Even after witnessing KGB agents beat peaceful Soviet protesters, Sen. Orrin Hatch, R-Utah, says Mikhail Gorbachev likely will survive his current political threats.

"Our hope is he will. And there are a variety of ways our country could put pressure to help Gorbachev move back to the center and be a principal pursuer of reform rather than repression," Hatch said.His comments came after he returned from a two-week trip to the Soviet Union, Latvia, Poland, Czechoslovakia and Hungary.

Hatch said Gorbachev has made too many concessions to Soviet hard-liners to stay in power. But reformers Hatch interviewed all seemed to believe Gorbachev is still their best hope for democratic reform - if he can be coaxed back more toward the middle.

One of them was former Soviet Foreign Minister Eduard Shevardnadze. He told Hatch "that the right amount of pressure brought by our country and others would be very beneficial to Gorbachev, because he needs the pressure so he can say to the hard-liners, `Look, I've got to move a little bit more toward reform.' "

Hatch witnessed firsthand the results of some of the concessions Gorbachev has made to hard-liners that led to beatings of protesters beneath Hatch's hotel window a few blocks from Red Square.

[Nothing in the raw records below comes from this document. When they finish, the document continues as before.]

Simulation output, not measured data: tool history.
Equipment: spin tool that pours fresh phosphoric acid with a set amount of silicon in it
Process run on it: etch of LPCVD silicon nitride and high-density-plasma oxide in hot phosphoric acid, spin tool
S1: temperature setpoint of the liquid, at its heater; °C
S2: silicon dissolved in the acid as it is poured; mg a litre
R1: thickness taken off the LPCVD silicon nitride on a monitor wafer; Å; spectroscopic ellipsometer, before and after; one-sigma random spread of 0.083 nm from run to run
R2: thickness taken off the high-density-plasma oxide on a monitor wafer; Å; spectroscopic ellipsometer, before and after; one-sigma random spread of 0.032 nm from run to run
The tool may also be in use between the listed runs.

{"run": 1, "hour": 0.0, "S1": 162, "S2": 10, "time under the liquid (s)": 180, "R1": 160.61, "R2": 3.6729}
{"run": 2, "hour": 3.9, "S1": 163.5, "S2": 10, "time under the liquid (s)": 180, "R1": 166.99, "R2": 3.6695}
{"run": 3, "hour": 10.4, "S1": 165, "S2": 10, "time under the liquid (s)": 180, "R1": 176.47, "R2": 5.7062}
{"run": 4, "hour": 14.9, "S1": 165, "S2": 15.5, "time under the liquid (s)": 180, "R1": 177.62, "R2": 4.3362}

"We were able to walk out on the ledge of the hotel and observe everything that was going on. There were no riots. People were very peacefully assembling, peacefully protesting.

"But then all the sudden, the KGB - I suppose they were KGB - started to pick up some of the leaders from the protest. They took them into police trucks and they just hammered them. They were just beating them and slamming them. It was just unbelievable," Hatch said.